Re[jruby-user] quest hangs in mysql driver for 15 minutes

We have an issue with our web app where occasionally a request will hang
in
the mysql driver for 15 minutes until we get an idle thread timeout
after
900 seconds and the request finally completes after 935 seconds. I
don’t
have a thread dump for this as its intermittent but a similar thing
happens
to some worker tasks that we have that will lock up for around 30
minutes
after a long period of idle time. The traceback for these are as
follows:

“main” prio=10 tid=0x0000000041b9e800 nid=0x5117 runnable
[0x00007f256c22a000]
java.lang.Thread.State: RUNNABLE
at java.net.SocketInputStream.socketRead0(Native Method)
at java.net.SocketInputStream.read(SocketInputStream.java:129)
at
com.mysql.jdbc.util.ReadAheadInputStream.fill(ReadAheadInputStream.java:113)
at
com.mysql.jdbc.util.ReadAheadInputStream.readFromUnderlyingStreamIfNecessary(ReadAheadInputStream.java:160)
at
com.mysql.jdbc.util.ReadAheadInputStream.read(ReadAheadInputStream.java:188)

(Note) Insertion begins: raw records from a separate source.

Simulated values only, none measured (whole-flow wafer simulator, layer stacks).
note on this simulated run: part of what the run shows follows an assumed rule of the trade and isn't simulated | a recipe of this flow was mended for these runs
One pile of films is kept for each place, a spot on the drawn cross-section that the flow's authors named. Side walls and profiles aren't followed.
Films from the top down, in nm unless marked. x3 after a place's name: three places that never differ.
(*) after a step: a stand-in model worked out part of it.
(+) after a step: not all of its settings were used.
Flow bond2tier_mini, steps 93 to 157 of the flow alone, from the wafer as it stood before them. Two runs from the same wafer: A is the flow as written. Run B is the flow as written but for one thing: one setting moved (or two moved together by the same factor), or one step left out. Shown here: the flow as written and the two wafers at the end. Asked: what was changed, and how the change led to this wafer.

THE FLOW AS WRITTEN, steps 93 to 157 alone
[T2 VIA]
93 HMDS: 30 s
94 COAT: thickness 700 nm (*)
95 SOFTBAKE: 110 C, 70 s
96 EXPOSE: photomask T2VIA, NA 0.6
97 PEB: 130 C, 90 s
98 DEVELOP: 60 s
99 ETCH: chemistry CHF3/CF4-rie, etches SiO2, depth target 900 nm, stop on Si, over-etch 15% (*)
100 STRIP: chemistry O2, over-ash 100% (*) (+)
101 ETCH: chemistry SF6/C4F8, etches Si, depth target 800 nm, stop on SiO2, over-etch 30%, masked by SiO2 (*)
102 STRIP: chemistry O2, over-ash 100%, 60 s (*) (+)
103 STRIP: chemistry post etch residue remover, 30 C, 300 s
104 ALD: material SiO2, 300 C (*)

  • locked <0x00007f24ed530e58> (a
    com.mysql.jdbc.util.ReadAheadInputStream)
    at com.mysql.jdbc.MysqlIO.readFully(MysqlIO.java:1910)
    at com.mysql.jdbc.MysqlIO.reuseAndReadPacket(MysqlIO.java:2304)
    at com.mysql.jdbc.MysqlIO.checkErrorPacket(MysqlIO.java:2803)
    at com.mysql.jdbc.MysqlIO.sendCommand(MysqlIO.java:1573)
    at com.mysql.jdbc.MysqlIO.sqlQueryDirect(MysqlIO.java:1665)
    at com.mysql.jdbc.Connection.execSQL(Connection.java:3170)
  • locked <0x00007f24ed5311f8> (a java.lang.Object)
    at com.mysql.jdbc.Connection.setAutoCommit(Connection.java:5273)
  • locked <0x00007f24ed5311f8> (a java.lang.Object)
    at jdbc_adapter.RubyJdbcConnection$2.call(RubyJdbcConnection.java:109)
    at
    jdbc_adapter.RubyJdbcConnection.withConnectionAndRetry(RubyJdbcConnection.java:1086)
    at jdbc_adapter.RubyJdbcConnection.begin(RubyJdbcConnection.java:107)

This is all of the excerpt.